Several other PLNU professors and students helped make the eight-day workshop a success. The Society of Professional Journalists San Diego chapter, where PLNU journalism professor Dr. Sue Atkins is president, helped provide the workshop with volunteers and needed funds. Michael Rocha, PLNU magazine editing and concepts professor and U-T editor, instructed the students on newspaper layout. Abby Hamblin, a current PLNU student and the Point Weekly news editor, took workshop participants out on assignment and helped them lay out the paper. Alaina Bird, a current student, also donated her time to the workshop.

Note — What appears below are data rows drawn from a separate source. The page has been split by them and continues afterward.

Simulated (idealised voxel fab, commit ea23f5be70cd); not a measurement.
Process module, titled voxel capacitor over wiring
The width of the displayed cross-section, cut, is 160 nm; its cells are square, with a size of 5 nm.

“In the four years I’ve helped with the workshop, I’ve been blessed to watch it change the lives of nearly 100 high school students,” said Kuhney. “A lot of students we accept to the program have never been to summer camp, worked in a professional environment, or had the ability to participate in college preparatory activities outside of their schools. Our goal is to train our students to know what it takes to become ethical journalists, but whether they choose to go into journalism professionally doesn’t matter as much as that each student leaves the workshop with some great experiences to build off of and a better appreciation for what it takes to be in the news industry.”
During its 30 years, the workshop has trained more than 500 high school students, some of whom have gone on to work at such publications as the New York Times, the Boston Globe, and the Miami Herald.